With millennia of traditions and cultural intermingling, there are so many fine crafts to explore in Portugal’s Alentejo: Portalegre tapestries, Arraiolos rugs, Reguengos de Monsaraz and Mértola blankets, painted furniture, leather, cork, copper, clay and painted furniture are all truly unique products of this very special place. And, there are the World Heritage Estremoz Clay Figures which reflect both the past and values of the region, and the Intangible Cultural Heritage of Humanity Arte Chocalheira – cow bells unique in all the world, but found in Alcáçovas. Here are some great ideas of Alentejo crafts to seek out, and bring home to remember this very special place — these are just a few ideas, mind you there are lots more!

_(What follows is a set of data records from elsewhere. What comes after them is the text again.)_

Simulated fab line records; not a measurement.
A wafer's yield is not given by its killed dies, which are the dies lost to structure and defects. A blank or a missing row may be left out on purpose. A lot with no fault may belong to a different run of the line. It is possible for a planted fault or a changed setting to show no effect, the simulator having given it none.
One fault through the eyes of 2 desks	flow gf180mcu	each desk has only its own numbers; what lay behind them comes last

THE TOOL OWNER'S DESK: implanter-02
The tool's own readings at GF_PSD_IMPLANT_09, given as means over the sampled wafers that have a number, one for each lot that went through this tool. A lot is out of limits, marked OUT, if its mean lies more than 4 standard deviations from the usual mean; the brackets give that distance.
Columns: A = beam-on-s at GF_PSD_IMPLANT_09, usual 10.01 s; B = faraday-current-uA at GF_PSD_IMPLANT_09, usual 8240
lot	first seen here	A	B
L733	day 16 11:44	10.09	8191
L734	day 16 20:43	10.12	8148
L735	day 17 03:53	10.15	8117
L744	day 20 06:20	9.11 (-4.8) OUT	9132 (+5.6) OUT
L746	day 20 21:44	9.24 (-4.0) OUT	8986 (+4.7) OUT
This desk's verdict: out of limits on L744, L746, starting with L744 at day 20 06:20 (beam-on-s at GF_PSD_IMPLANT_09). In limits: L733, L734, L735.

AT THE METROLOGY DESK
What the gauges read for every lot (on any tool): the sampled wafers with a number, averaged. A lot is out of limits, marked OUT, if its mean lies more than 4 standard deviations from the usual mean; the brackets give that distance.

Arraiolos, the fortified village just north of Évora, is home to a very special cottage rug industry. The traditional motifs and intense stitches of Arraiolos rugs have made them prized for centuries. Each Arraiolos rug is embroidered by hand, a skill passed down through the generations and one of the oldest crafts in Portugal. The cottage industry may date to the 12th century, when the Arabs ruled the town. It was thriving by the era of exploration in the 15th century, evolving into decorative art by the 18th century.

Painted Furniture

The Alentejo offers a bright hand painted wood base, usually a base of red or white, with fine details and natural motifs. They come in beds, writing desks, chairs with a rush seats, mirrors and chests. The furniture is painted in a base of glossy white, blue, green or red and then decorated with images based in nature.


A century-long tradition in Alentejo, Manta woolen blankets were designed for local shepherds to keep warm in the cold winter fields. They then became used in the home, and today are brightly colored and either solid or striped. Called Mantas, they are found in various tones, and they often reflect the heritage of the places they are made.

Cork products

Portugal is the biggest producer of cork on earth, and most of that cork is sustainably harvested in the Alentejo. Versatile cork makes the basis of lots of Local crafts from figures representing farm work, the "tarros” to pack a lunch in the typical cork "cochos” to draw a cool drink of water with.

Portalegre tapestries

Portalegre tapestry is unique and decorative — showing scenes with vivid images. They are intricate, and a local tradition that is highly prized.


The making of traditional cowbells, recognized as Intangible Cultural Heritage, is a unique art that has existed in the Alentejo region for thousands of years.
An important craft is alive and well in Alcáçovas, Estremoz, Reguengos de Monsaraz and Viana do Alentejo, with the skill being handed down from generation to generation for crafters. In Alcáçovas there is a Museu do Chocalho (Cowbell Museum) with a collection of more than 3,000 bells and the tools to make them.


As you explore the rural roads of this vast province, you will find pottery towns taking advantage of the rich clay deposits in the region. Look for bright local pottery in the towns of Viana do Alentejo, Redondo and São Pedro de Corval. The latter is the largest pottery center on the Iberian Peninsula. São Pedro de Corval is near the Spanish border, not far from Reguengos de Monsaraz, and offers more than 30 workshops where you can shop and see how the local pottery is made.
To the North, Crato has a pottery school and Nisa’s Olaria Pedrada de Nisa makes unique clay pottery decorated with quartz stone.
The creation of Estremoz clay figures takes several days.  The pieces of the figures are fired in an oven and then hand painted and varnished. The origins of the clay figures of Estremoz goes back to the 17th century, and they depict local life from trades and events, popular traditions and religious motifs.